Where does February lead after Valentine's Day? After last weeks flurry of assembling classroom valentines and treats, a morning meditation brought me a scripture from St. Paul, the essence of his teachings: Corinthians 13:13, "and now abide faith, hope, love, these three, but the greatest of these is love." But rather than the obvious focus on Love with all the Valentine energy, I have been reflecting on the "precursors" to love: faith and hope. Faith and hope lead us to our capacity to Love. Something in me settled with a focus on hope. Saturday then brought further complexity, with a weather alert and another series of storms headed for Southern California this week.

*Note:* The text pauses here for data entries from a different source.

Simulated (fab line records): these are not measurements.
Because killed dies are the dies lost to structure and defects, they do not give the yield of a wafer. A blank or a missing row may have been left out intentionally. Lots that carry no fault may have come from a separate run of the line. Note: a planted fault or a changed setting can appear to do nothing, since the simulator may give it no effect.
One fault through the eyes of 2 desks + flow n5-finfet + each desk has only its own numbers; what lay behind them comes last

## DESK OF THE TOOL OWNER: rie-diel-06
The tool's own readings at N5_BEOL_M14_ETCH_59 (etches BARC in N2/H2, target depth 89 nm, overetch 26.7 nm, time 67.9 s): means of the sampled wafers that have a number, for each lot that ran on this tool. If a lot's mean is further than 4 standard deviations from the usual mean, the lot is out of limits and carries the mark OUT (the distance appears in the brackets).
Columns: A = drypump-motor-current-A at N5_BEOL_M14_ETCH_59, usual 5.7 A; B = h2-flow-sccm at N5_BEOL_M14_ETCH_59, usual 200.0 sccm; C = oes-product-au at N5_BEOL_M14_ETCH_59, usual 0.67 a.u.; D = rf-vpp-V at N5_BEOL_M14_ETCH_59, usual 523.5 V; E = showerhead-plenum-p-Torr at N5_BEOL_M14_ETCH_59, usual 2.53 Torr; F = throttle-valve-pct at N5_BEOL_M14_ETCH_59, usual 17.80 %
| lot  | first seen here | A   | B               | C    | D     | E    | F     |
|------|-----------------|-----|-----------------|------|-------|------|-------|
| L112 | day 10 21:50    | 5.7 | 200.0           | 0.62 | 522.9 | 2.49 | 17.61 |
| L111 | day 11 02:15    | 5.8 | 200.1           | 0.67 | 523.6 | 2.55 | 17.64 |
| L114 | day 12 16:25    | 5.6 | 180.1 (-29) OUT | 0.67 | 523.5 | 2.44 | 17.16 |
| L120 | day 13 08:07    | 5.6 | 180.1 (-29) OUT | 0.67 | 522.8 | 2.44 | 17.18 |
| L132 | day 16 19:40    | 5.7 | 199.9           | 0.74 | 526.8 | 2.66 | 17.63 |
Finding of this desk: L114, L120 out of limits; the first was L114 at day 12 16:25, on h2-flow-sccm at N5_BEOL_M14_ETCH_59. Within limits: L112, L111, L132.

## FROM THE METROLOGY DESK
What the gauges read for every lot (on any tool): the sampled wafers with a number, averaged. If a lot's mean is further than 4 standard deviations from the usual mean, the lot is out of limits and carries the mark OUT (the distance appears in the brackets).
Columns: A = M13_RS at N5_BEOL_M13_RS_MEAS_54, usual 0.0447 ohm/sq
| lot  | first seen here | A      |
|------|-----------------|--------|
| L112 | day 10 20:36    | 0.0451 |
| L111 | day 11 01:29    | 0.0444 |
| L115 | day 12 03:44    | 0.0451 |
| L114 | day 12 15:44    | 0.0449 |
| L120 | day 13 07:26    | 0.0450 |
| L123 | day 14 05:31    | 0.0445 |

Consider hope. Hope often seems the weaker path in our reckoning with Nature and the turbulence of climate, let alone the conflicts of the social order/disorder. Hope for reconciliation, hope for peace, hope for simply our future. Few of us can move forward in life carrying hopelessness. Daring, choosing to be hopeful seems risky when our hope is not grounded in something of the factual, tangible world. On the other hand hopelessness will simply not motivate us to pursue avenues, experiences, and interactions that reinforce hope. What we read, what we listen to, the social media clips and videos that we watch, inevitably feed and alter our perspective, our "take on life". Community social influence is powerful. Early human beings who bonded into groups, reinforced belonging with shared viewpoints--that reinforcement is still very much there, but the scope is so much more complex. The way we access information and the sheer amount of information is beyond previous generations with single, simple group bonding. "Facts" can and do contradict in the vast modern range of information and communication. Hope is the expectation of Good. Hope is not so much about ignoring facts, but it can be strengthened by a focus on positive facts and their potential. As humans, we collectively build our expectations on the facts we choose to absorb.
Yet ultimately, hope has a deeper inner source, that doesn't reveal all of Life's mechanisms. It is that still quiet inner urge that lifts us into life again and again. As Emily Dickinson wrote, "Hope, is the thing with feathers", our inner bird-like silent song that lifts us again and again. Hope is the source of human resilience. In the worst of times, Hope rises in the heart.
"I’ve heard it in the chillest land, And on the strangest sea; Yet, never, in extremity, It asked a crumb of me."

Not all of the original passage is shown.